Why Are There Two Types of Strings In Rust?

Ryan James Spencer

Understanding the distinction between str and String can be painful if you need to get something done in Rust now. Rust doesn't sugar coat a lot of the ugliness and complexity of string handling from developers like other languages do and therefore helps in avoiding critical mistakes in the future.

By construction, both string types are valid UTF-8. This ensures there are no misbehaving strings in a program. A char is always four-bytes in Rust, but a string doesn't have to be composed of just four-byte chunks (that would be a UTF-32 encoding!). Being UTF-8 means that Strings can be encoded with variable-width code points, but you can iterate across the chars if you want without them being stored as such.

I'll cover the remaining difference between a String and a str through arrays, vecs, and slices.

An array is a contiguous chunk of memory where every element is the same type and adjacent. Arrays are, however, of a fixed size. If we want to actually grow or shrink an array we can turn to a Vec which is sometimes known as a "resizable array". This type abstracts away the housekeeping around allocating bigger or smaller arrays.

A vec grow as elements fill the backing memory near or at capacity. Without getting too distracted, a vec doesn't quite use an array but it does use a contiguous chunk of allocated memory that is similar to an array. Vecs also shrink to size if requested. The perks of ownership in Rust mean we, the vec, can do whatever we please to the data we own. We can always borrow owned things to temporarily read or change data. Why do you need more?

A slice is a view into a portion, or slice, of owned, contiguous memory. Whenever we have a slice we know we can access its elements safely without exposing any elements outside of the portion described by the slice and without copying any data over to a new owner. Slices give us the capacity to provide entire views of the original data rather than just a segment.

This relationship between an owned piece of data and a view into an owned piece of data is pervasive in Rust. Not every view may exclude access outside of its elements but it may provide a copy-free access such as an Entry for a BTreeMap or a Cursor to a File.

This is the same relationship between String and str. A String is the Vec and str is the slice. Since a slice is its own type, we can borrow it to change or read as we please. This is the difference between str and &str in that you will only ever manipulate a &str but it's technically a borrowed "string slice" str.

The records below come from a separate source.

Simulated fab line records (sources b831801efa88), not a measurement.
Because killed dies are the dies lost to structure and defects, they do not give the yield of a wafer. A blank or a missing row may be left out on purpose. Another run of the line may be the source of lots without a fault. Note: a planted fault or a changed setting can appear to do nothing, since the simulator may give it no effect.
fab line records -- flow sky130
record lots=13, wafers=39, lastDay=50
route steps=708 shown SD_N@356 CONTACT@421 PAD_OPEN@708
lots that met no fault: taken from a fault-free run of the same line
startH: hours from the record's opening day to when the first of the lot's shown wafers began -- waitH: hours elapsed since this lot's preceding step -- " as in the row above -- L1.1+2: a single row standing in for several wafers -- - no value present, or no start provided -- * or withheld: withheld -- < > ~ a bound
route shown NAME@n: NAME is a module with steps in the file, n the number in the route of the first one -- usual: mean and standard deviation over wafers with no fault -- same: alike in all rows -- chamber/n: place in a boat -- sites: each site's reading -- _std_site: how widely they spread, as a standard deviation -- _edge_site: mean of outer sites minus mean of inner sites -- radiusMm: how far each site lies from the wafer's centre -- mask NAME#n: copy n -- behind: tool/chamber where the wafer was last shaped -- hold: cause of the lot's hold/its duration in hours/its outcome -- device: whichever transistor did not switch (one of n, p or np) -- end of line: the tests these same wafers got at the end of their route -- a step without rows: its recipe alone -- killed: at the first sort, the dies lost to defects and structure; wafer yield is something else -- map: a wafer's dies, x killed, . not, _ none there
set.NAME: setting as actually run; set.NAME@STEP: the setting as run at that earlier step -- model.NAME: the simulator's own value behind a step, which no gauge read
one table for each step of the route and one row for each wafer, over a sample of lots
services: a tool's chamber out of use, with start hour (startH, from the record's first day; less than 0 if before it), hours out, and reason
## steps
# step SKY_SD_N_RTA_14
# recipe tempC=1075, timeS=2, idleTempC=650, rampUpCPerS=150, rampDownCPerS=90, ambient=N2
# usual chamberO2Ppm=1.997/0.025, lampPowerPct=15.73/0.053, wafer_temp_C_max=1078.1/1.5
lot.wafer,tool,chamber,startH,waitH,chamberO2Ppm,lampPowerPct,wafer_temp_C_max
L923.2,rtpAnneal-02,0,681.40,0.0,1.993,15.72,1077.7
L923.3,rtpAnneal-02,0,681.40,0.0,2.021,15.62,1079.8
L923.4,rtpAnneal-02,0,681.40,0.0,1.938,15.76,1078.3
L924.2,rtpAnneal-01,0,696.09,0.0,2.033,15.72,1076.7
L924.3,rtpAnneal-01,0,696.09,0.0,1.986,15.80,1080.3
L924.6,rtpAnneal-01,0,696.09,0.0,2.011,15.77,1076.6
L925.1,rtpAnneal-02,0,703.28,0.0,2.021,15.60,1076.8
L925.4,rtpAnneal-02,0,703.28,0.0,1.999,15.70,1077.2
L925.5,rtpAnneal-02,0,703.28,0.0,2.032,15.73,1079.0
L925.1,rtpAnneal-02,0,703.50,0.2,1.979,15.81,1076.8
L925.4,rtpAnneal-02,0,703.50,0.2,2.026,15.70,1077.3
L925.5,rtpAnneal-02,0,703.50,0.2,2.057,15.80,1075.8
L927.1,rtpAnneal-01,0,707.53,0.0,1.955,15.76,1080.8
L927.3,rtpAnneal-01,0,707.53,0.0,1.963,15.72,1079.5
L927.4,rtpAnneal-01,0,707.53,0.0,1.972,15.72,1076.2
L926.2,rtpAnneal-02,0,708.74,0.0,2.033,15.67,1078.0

There is one bit of "magic" that Rust allows which is that taking a borrow to an owned string to a function will cast it to a string slice for you.

let s = String::new();
fn takes_a_string_slice(the_string: &str) {
  // reads the_string.

This is a convenience so that you don't have to describe the bounds as you would for an array or vector slice, a la &xs[0..n], although you can use the same syntax to create a slice into a portion of a string if you want.

As a final point, the backing store of a String is actually Vec; String just brings along the requirement that the contents are valid UTF-8 and heaps of convenience functions, as does &str. A slice is what we commonly call a "fat pointer" which consists of two machine words: one pointing to the start of data and another dictating the length. In this sense casting between a slice and back is cheap in the sense that we do not copy any data besides creating a fat pointer which is possibly reused it when we borrow.